Expect either preview to complete or error message to be shown.

Steps to reproduce

  1. Run pulumi up on known working stack
  2. Experience hang
  3. region is eu-north-1

Output of pulumi about

CLI
Version 3.55.0 Go Version go1.19.5 Go Compiler gc

Plugins NAME VERSION aws 5.29.1 aws 5.10.0 command 0.5.2 docker 3.6.1 eks 0.42.7 kubernetes 3.22.2 kubernetes 3.20.2 kubernetes-cert-manager 0.0.3 nodejs unknown

Host
OS darwin Version 13.1 Arch arm64

This project is written in nodejs: executable='/opt/homebrew/opt/node@16/bin/node' version='v16.19.0'

Backend
Name pulumi.com URL https://app.pulumi.com/kimdanielarthur-alpinex User kimdanielarthur-alpinex Organizations kimdanielarthur-alpinex

Dependencies: NAME VERSION @pulumi/command 0.5.2 @pulumi/kubernetesx 0.1.6 patch-package 6.5.0 simple-sha256 1.1.0 cdk8s-cli 2.1.63 multimap 1.1.0 @pulumi/awsx 0.40.1 @pulumi/kubernetes-cert-manager 0.0.3 @pulumi/pulumi 3.48.0 @types/uuid 8.3.4 requestretry 7.1.0 @types/node 16.18.4 axios 0.27.2 @pulumi/aws 5.29.1 @pulumi/eks 0.42.7 @pulumi/kubernetes 3.22.2 @types/multimap 1.1.2

Pulumi locates its logs in /var/folders/l0/66wv34vs4hq4lpd4b6yk60k40000gn/T/ by default

Additional context

It seems to be related to an s3 bucket. When i remove this from the configuration it is able to proceed with the preview completely.

The steps I have taken to try to get passed this:

  1. Update pulumi to latest
  2. Update aws cli to latest
  3. Create new aws access token and aws configure
  4. pulumi config set aws:skipRequestingAccountId true
  5. pulumi config set aws:skipMetadataApiCheck true
  6. pulumi config set aws:skipCredentialsValidation true
  7. pulumi refresh <- runs to completion
  8. aws sts get-caller-identity <- returns as expected OK
  9. rm ~/.aws/credentials
  10. checked I have not conflicting env vars for aws tokens
  11. pulumi logout and login
  12. Able to create s3 bucket directly using aws s3api through cli
  13. deleted and reinstalled pulumi aws plugin
  14. created a completely new AWS user
  15. export and re-import stack
  16. Remove s3 bucket from configuration <- preview completes fully
  17. If i make a new stack I am able to have pulumi createa a new s3 bucket
  18. If I make a new s3 bucket in the same stack that is failing it is not able to create this s3 bucket <- it still hangs indefinetly
  19. validating that sts.eu-north-1.amazonaws.com resolves correctly in dns
  20. changed dns servers to see if timing or timeout issue

Are there any tips for further debug or actions to get past this stuck deployment?

Contributing

Vote on this issue by adding a 👍 reaction. To contribute a fix for this issue, leave a comment (and link to your pull request, if you've opened one already).

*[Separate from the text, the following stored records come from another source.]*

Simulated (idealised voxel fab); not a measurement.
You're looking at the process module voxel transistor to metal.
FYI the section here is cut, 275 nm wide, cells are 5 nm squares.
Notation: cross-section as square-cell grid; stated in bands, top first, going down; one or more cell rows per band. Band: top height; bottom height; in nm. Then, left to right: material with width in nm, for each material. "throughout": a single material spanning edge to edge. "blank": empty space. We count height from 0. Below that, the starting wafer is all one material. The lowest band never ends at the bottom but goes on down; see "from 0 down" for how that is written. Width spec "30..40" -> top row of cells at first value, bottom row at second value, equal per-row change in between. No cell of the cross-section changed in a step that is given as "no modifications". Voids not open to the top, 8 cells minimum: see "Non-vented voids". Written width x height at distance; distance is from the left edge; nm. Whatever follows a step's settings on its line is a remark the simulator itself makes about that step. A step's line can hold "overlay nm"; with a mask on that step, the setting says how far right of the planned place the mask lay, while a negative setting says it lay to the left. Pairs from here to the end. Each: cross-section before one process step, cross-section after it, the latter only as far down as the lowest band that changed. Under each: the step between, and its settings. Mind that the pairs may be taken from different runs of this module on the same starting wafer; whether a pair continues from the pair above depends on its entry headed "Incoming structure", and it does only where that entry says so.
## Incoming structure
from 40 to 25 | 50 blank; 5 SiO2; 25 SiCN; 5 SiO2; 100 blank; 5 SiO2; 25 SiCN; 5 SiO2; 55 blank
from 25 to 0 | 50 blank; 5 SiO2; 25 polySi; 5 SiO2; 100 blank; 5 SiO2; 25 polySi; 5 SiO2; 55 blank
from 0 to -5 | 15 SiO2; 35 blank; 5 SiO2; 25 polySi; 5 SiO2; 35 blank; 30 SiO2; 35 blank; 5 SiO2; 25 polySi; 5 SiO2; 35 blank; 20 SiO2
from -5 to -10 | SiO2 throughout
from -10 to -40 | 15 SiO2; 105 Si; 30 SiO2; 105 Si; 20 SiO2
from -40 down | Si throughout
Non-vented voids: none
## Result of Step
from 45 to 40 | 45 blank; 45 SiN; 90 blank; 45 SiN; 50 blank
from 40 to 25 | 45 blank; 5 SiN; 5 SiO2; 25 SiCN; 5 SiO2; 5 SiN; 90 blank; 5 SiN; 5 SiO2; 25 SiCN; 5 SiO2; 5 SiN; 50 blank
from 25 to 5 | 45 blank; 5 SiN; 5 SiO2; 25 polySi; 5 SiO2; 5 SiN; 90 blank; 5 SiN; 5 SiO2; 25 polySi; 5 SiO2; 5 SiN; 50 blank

squaremo commented 1 year ago

Thanks for the detailed log and reproduction notes, very helpful!

This is reminscent of other problems we've seen with the NodeJS SDK (and pulumi-aws is mentioned, too): https://github.com/pulumi/pulumi/issues/12168 is the current one.

Are you able to provide a (minimal) program which shows the problem? Is it as simple as "create an S3 bucket, then call getCallerIdentity" -- if so, I can try to reproduce it here.

cowlabs-xyz commented 1 year ago

Thanks for reply!

There is a similarity to my issue here. I had over 2500 s3 BucketObjects.

In terms of standalone reproducability:

In the end i decided to not manage my S3 bucket with pulumi at all as it seems inefficient with all that overhead just to sync some static files to an s3 bucket.

So the only way I could make my stack deployable again was to remove the s3 bucket deployment from the stack.

Sorry that I cannot help with any further debugging, but there seems to be something lurking around that behaviour. Maybe some promises that never resolve and fail to trigger callback when there are many s3 BucketObjects?

Kim

squaremo commented 1 year ago

Sorry that I cannot help with any further debugging, but there seems to be something lurking around that behaviour. Maybe some promises that never resolve and fail to trigger callback when there are many s3 BucketObjects?

It's all more clues :-)

Since you're not using Pulumi for the S3 bucket and its objects, does that mean you're not blocked on this issue? (Knowing that will help us prioritise)

cowlabs-xyz commented 1 year ago

Yes you are right, I unblocked by removing the s3 from this stack :)

Jeff-Tian commented 11 months ago

I met the same hang issue caused by some null value set. By removing the null value settings, it's OK now.